Psalm 8 quickly pierced my heart as I read, "What is man that you are mindful or him, and the son of man that you care for him? Yet you have made him a little lower than the heavenly beings and crowned him with glory and honor. You have given him dominion over the works of your hands; you have put all things under his feet." I am so thankful that God gripped me with the reality of how privileged I am just to be able to serve the women at our center. I am truly amazed each day that He has given me such an amazing opportunity to help meet a great need in our community. Praise God that He is mindful of us....even when we fail to recognize Him. What a great, majestic God who is not just mindful of us but truly knows the best for us and blesses us beyond what we can even imagine!

Sunday, June 10, 2007

I realized that I have got to be more creative with my writing - 4 out of 5 of my posts have started with "So...." and that was exactly how I was going to start this one! I'm so predictable....its pathetic! :) One thing that's not predictable is that Justin and I are actually contemplating a road trip, so I'll keep you posted. I am very excited about the thought of getting away with my husband! He loves Washington, DC so I think we are going to head up there and then on to New York. I could go tomorrow!...can you tell there's not much to do in Roxboro?? We've only been here full time for a week and I'm already ready for a get away. I was spoiled getting to go to the "big city" of Wake Forest each week! Imagine that!! :)

My piano students had their recital today and I was so proud! Everything went surprisingly well. I made some goodies for the reception and I thought I would share the recipes since they're simple. Enjoy!

Cherry Jell-o Apples

I learned about this from a lady at work. It's so simple and great for snacks, especially for kids.

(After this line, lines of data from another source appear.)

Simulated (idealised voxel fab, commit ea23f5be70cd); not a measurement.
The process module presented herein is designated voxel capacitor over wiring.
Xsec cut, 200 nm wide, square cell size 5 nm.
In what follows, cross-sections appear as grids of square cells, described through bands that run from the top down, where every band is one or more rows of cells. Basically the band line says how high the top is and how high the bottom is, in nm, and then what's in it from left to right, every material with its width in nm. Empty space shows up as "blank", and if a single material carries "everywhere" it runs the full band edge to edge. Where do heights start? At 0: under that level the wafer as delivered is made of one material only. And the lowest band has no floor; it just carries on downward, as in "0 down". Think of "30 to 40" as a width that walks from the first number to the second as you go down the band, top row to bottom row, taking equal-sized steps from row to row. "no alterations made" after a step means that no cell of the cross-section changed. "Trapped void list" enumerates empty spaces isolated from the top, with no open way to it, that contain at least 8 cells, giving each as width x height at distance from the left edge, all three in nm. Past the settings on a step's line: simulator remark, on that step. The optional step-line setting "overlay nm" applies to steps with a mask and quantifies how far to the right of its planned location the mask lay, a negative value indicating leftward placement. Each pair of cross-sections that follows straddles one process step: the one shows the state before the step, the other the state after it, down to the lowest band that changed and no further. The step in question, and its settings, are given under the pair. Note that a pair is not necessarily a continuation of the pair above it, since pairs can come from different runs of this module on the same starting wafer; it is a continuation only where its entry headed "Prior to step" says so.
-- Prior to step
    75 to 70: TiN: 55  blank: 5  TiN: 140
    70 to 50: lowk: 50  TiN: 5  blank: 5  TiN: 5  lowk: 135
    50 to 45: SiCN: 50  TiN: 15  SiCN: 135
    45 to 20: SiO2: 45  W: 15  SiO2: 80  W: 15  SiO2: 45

Just slice some apples, place in a ziploc bag or container and shake with some (dry) cherry jello. (Just enough to lightly coat the apples). They're messy, but surprisingly good.


Pepperoni Pinwheels

This is another easy appetizer or snack!

1 (8oz.) can of crescent dinner rolls
1/2 c. shredded mozzarella cheese
1 (3.5 oz) pkg. sliced pepperoni
1 c. pizza sauce or spaghetti sauce

Heat oven to 350. Separate dough into 4 rectangles; firmly press perforations to seal. Place 8 pepperoni slices on each rectangle. Sprinkle with 2 tablespoons cheese. Starting at shortest side, tightly roll up each rectangle; pinch to seal. Slice each roll into 4 equal slices. Pinch dough together on one side of each slice to seal. Place sealed side down on ungreased cookie sheet. Bake at 350 for 15-20 minutes. Serve with warm pizza sauce if desired. Makes 16 pinwheels. (I've never used pizza sauce - they're good enough by themselves!)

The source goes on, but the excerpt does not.